To install components need by Kubernetes, and for SELinux, I just disabled it for privileged pods will be running in Kubernetes:
# Set SELinux in permissive mode (effectively disabling it) setenforce 0 sed -i 's/^SELINUX=enforcing$/SELINUX=permissive/' /etc/selinux/config
Now we can do some prepare for kubeadm init.
First if CRI-O is the select for CRI, like it is using systemd as cgroup, kubelet should also include that in start arguments: modify
/etc/sysconfig/kubelet for CentOS
Alternatively change service configuration file is also working, In my case here change the
/usr/lib/systemd/system/kuberlet.service.d/10-kubeadm.conf , This file is generate by kubeadm, if you unfortunately haven't changed the previous file before kubeadm init, this will also work.
Remember to use
systemctl daemon-reload if changed the service configuartion file this way.
Network modification is also needed, like the official documentation of bootstraping, tell system to use iptables is important:
cat <<EOF > /etc/sysctl.d/k8s.conf net.bridge.bridge-nf-call-ip6tables = 1 net.bridge.bridge-nf-call-iptables = 1 EOF sysctl --system
As I decided to use flannel as CNI inside cluster, the cni configuration file will be generated to
/etc/cni/net.d/ , backup and delete every file in this folder thus old configurations will not conflict with later setting in flannel.
BTW, use Ansible manage cluster is very helpful, in host machine of VMs, In RHEL 8, this package is available via repo Red Hat Ansible Engine 2.8 for RHEL 8, or use pip
pip3 install --user ansible.
After the installation make sure current account have privilege to each one of your nodes, and write down a .ini file to note them, for example:
[all] kube-centos-master kube-centos-node-1 kube-centos-node-2 kube-centos-node-3 kube-centos-ceph-1 kube-centos-ceph-2
The kube-centos-* stands for the host name of node, replace with it's IP address also works perfectly.

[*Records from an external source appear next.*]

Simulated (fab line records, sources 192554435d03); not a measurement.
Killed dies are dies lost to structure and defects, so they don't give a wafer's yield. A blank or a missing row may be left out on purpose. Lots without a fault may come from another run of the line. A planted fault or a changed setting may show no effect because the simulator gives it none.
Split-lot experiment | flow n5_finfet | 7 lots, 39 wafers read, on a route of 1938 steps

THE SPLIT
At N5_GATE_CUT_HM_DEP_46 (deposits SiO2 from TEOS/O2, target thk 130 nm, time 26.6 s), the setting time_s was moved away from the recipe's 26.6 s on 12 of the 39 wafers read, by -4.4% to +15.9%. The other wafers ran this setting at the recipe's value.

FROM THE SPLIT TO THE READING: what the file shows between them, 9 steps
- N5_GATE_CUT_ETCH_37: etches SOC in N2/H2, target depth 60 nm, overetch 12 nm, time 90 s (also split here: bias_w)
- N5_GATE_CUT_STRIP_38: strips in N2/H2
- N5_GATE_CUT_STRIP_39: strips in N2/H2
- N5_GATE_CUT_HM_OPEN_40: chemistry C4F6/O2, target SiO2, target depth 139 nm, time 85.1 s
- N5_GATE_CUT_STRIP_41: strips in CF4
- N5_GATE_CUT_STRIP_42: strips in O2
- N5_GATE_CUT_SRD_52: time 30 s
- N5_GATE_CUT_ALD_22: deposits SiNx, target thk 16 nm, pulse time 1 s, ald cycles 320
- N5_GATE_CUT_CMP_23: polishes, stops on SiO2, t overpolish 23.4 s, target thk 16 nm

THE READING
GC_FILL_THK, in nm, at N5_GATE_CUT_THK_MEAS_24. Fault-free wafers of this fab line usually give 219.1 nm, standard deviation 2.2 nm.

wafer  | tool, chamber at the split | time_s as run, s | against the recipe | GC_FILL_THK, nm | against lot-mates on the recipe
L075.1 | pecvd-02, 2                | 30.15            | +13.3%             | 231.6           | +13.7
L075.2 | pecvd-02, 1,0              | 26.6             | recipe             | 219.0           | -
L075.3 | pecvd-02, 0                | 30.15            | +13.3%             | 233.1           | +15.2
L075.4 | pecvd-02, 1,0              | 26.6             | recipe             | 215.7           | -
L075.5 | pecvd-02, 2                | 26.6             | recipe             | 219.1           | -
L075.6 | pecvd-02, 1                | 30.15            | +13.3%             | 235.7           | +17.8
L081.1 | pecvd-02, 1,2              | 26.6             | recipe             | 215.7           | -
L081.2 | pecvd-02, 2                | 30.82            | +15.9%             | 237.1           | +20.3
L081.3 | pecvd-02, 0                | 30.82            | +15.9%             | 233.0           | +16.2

And to execute commands around nodes, use
ansible -i hosts.ini --user root all -m shell -a 'ip a', for example this commands means, use
hosts.init file, as user
[all] nodes, execute
Now with everything we need to prepare, in master node, we can use
kubeadm init --cri-socket="/var/run/crio/crio.sock" --pod-network-cidr=10.244.0.0/16 to start up Kubernetes master node;
--cri-socket="/var/run/crio/crio.sock" is for CRI-O the socket is where CRI-O utilize the UNIX socket for network, and
--pod-network-cidr=10.244.0.0/16 is required for default setting by flannel, the VXLAN will be in this subnet by default. then the output should be:
[init] using Kubernetes version: v1.16.1 [preflight] running pre-flight checks ...... [addons] Applied essential addon: CoreDNS [addons] Applied essential addon: kube-proxy Your Kubernetes master has initialized successfully! To start using your cluster, you need to run the following as a regular user: mkdir -p $HOME/.kube sudo cp -i /etc/kubernetes/admin.conf $HOME/.kube/config sudo chown $(id -u):$(id -g) $HOME/.kube/config You should now deploy a pod network to the cluster. Run "kubectl apply -f [podnetwork].yaml" with one of the options listed at: https://kubernetes.io/docs/concepts/cluster-administration/addons/ You can now join any number of machines by running the following on each node as root: kubeadm join [your master node ip] --token [token] --discovery-token-ca-cert-hash sha256:[hash]
It will warn you if the kubelet is not enabled in systemd, use
systemctl enable kubelet to fix that, and run the
mkdir .. chown part from the out put, this copies the Kubernetes authentication and configuration to you own home folder.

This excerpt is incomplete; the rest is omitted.